Then there’s his fetish with philtrums, or the nasal septum. Oral testimonies from the other members and video footage usually portray the victim’s face contorted with terror as Yesung’s finger tries to pull a fast one before they fully realize what is going on.
He even has his own style of dancing:
In reality, Yesung poses no serious threat (or is that what he wants us to think?). The only part of Yesung that could kill you is his voice- his stage name isn’t “vocal cords of an artist” for nothing. Among ELF and others, Yesung’s voice has been known to cause a variety of reactions ranging from tears to sexual frustration. He can sing any song, in any genre, but his talents clearly lie in ballads.
For a while though, for reasons unknown, Yesung was often heard and not seen. Truth be told, Yesung’s voice is a critical but sometimes unappreciated part of SuJu’s songs.

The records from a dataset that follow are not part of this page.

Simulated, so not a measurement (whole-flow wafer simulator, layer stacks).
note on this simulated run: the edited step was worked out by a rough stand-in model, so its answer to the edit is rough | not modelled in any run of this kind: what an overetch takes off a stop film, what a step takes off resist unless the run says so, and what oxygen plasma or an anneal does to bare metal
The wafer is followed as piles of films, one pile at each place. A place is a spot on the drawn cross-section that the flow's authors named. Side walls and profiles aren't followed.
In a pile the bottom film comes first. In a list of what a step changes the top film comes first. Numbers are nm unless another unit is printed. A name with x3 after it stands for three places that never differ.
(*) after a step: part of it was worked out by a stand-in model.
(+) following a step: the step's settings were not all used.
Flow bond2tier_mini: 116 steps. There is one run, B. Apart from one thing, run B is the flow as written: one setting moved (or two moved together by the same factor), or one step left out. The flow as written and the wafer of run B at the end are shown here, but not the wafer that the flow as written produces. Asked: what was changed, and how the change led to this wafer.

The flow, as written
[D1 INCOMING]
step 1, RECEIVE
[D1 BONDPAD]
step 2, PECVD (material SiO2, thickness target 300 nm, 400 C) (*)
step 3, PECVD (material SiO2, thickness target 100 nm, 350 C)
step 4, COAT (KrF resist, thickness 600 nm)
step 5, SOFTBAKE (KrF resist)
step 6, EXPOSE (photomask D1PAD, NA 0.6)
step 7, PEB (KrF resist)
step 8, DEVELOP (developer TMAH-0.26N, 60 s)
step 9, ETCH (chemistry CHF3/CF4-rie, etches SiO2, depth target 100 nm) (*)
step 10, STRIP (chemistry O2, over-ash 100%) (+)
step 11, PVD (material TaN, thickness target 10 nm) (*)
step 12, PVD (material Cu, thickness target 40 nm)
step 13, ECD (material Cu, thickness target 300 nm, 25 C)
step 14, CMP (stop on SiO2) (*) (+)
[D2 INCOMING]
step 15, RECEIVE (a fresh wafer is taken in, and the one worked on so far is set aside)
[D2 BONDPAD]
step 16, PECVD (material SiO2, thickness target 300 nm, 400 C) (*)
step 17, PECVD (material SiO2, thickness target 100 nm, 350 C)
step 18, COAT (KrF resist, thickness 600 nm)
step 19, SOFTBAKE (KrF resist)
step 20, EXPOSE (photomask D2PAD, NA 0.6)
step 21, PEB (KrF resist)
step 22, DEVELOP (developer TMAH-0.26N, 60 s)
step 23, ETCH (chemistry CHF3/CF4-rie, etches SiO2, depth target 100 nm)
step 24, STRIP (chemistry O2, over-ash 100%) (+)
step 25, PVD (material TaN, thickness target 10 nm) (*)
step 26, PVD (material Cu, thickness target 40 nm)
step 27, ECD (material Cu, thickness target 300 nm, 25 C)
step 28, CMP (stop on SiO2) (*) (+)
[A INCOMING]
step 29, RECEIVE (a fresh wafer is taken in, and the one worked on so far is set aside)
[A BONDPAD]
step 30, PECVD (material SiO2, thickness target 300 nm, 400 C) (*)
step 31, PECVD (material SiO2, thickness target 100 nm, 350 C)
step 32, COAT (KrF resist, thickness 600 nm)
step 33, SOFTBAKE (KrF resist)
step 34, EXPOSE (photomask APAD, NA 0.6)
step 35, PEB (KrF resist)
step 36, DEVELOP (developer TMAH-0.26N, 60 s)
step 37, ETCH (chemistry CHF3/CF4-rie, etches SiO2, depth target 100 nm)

The Bad: Yesung has a lengthy rap sheet of molestation charges, most of them filed by a Mr. Choi Siwon. The molestation includes unwanted philtrum touching and sneaking into the members’ rooms and touching their lips. For this reason, several members have joined Mr. Choi and filed restraining orders against Yesung. It (mostly) worked for all but one: the original plantiff Mr. Choi Siwon. Asked why he has failed to comply with the restraining order placed against him by Mr. Choi, Yesung confessed to developing a particular liking to Siwon’s lips.
The court is afraid that Mr. Choi Siwon might never be free from Mr. Kim Jongwoon’s ministrations.